In [1]:
import torch
import torch.nn as nn
import numpy as np

## Scaled Dot Product Attention

### Pytorch 2.0 Version

In [2]:
### PyTorch Version
from torch.nn.functional import scaled_dot_product_attention

### Self-inplemented version

In [3]:
import math

class DotProductAttention(nn.Module):
    '''
    Args:
        p_dropout: probability of an element to be zeroed. Default: 0., i.e. no dropout
    '''

    def __init__(self, dropout_p=0.):
        super().__init__()
        self.dropout = nn.Dropout(dropout_p)

    def forward(self, queries, keys, values):
        d = queries.shape[-1]

        scores = (queries @ keys.transpose(-2, -1))/math.sqrt(d)
        self.attn_weights = nn.functional.softmax(scores, dim=-1)

        return self.dropout(self.attn_weights) @ values

In [4]:
### Test Case
queries = torch.normal(0, 1, (2,  1, 2)) ; print('queries.shape:', queries.shape)
keys    = torch.normal(0, 1, (2, 10, 2)) ; print('keys.shape:   ', keys.shape   )
values  = torch.normal(0, 1, (2, 10, 4)) ; print('values.shape: ', values.shape )
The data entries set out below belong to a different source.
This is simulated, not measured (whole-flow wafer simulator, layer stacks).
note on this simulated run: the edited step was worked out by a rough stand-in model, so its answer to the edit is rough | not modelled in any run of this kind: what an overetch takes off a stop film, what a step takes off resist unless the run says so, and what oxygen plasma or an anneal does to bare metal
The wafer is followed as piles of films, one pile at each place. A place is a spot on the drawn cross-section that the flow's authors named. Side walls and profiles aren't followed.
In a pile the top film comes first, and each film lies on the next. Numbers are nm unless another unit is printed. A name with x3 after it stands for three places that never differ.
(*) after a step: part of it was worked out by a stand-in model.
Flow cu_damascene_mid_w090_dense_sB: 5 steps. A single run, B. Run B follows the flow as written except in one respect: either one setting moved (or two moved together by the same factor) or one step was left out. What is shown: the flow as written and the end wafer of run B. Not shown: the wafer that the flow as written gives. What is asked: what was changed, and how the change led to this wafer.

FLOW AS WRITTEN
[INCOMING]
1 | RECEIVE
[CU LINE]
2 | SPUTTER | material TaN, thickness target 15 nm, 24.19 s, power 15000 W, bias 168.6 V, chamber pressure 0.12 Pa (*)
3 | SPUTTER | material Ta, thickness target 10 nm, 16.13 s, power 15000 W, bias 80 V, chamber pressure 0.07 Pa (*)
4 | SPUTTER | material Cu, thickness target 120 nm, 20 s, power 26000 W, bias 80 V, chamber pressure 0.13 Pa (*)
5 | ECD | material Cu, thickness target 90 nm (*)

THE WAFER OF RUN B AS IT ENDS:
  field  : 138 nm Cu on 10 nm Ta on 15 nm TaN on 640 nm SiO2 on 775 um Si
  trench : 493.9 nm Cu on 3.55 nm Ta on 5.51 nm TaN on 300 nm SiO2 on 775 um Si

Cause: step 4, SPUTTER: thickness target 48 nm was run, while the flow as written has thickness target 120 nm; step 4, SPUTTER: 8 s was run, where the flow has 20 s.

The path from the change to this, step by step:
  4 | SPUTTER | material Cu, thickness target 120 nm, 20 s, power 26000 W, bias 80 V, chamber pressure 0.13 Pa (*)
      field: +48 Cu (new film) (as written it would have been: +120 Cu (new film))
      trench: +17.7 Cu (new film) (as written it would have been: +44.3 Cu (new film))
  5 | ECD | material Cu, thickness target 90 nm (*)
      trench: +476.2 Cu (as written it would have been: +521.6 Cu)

queries.shape: torch.Size([2, 1, 2])
keys.shape:    torch.Size([2, 10, 2])
values.shape:  torch.Size([2, 10, 4])


In [5]:
attentionMe = DotProductAttention() ; attentionMe.eval()

DotProductAttention(
  (dropout): Dropout(p=0.0, inplace=False)
)

In [6]:
%timeit attentionMe(queries, keys, values)
%timeit scaled_dot_product_attention(queries, keys, values)

90.2 µs ± 12.4 µs per loop (mean ± std. dev. of 7 runs, 10000 loops each)
89.9 µs ± 3.72 µs per loop (mean ± std. dev. of 7 runs, 10000 loops each)


In [7]:
resultMe = attentionMe(queries, keys, values)
resultMe.shape

torch.Size([2, 1, 4])

In [8]:
# check properties of attention weights
print('shape of attention weights', attentionMe.attn_weights.shape)
print('sum of attention weights of the 1st item in the batch', sum(attentionMe.attn_weights[0,0,:]))
print('sum of attention weights of the 2nd item in the batch', sum(attentionMe.attn_weights[1,0,:]))

shape of attention weights torch.Size([2, 1, 10])
sum of attention weights of the 1st item in the batch tensor(1.0000)
sum of attention weights of the 2nd item in the batch tensor(1.0000)


In [9]:
resultPT = scaled_dot_product_attention(queries, keys, values)
resultPT.shape

torch.Size([2, 1, 4])

In [10]:
are_close = torch.allclose(resultMe, resultPT)
are_close

True

## MultiHeadAttention

### Self-implemented with for loop

In [11]:
class MultiHeadAttention_forloop(nn.Module):

    def __init__(self, embed_dim, num_heads, bias=False):
        super().__init__()
        self.embed_dim = embed_dim  # embedded dimension for each token in a sequence
        self.num_heads = num_heads

        assert embed_dim % num_heads == 0, f"Can't divide dimension {embed_dim} into {num_heads} heads"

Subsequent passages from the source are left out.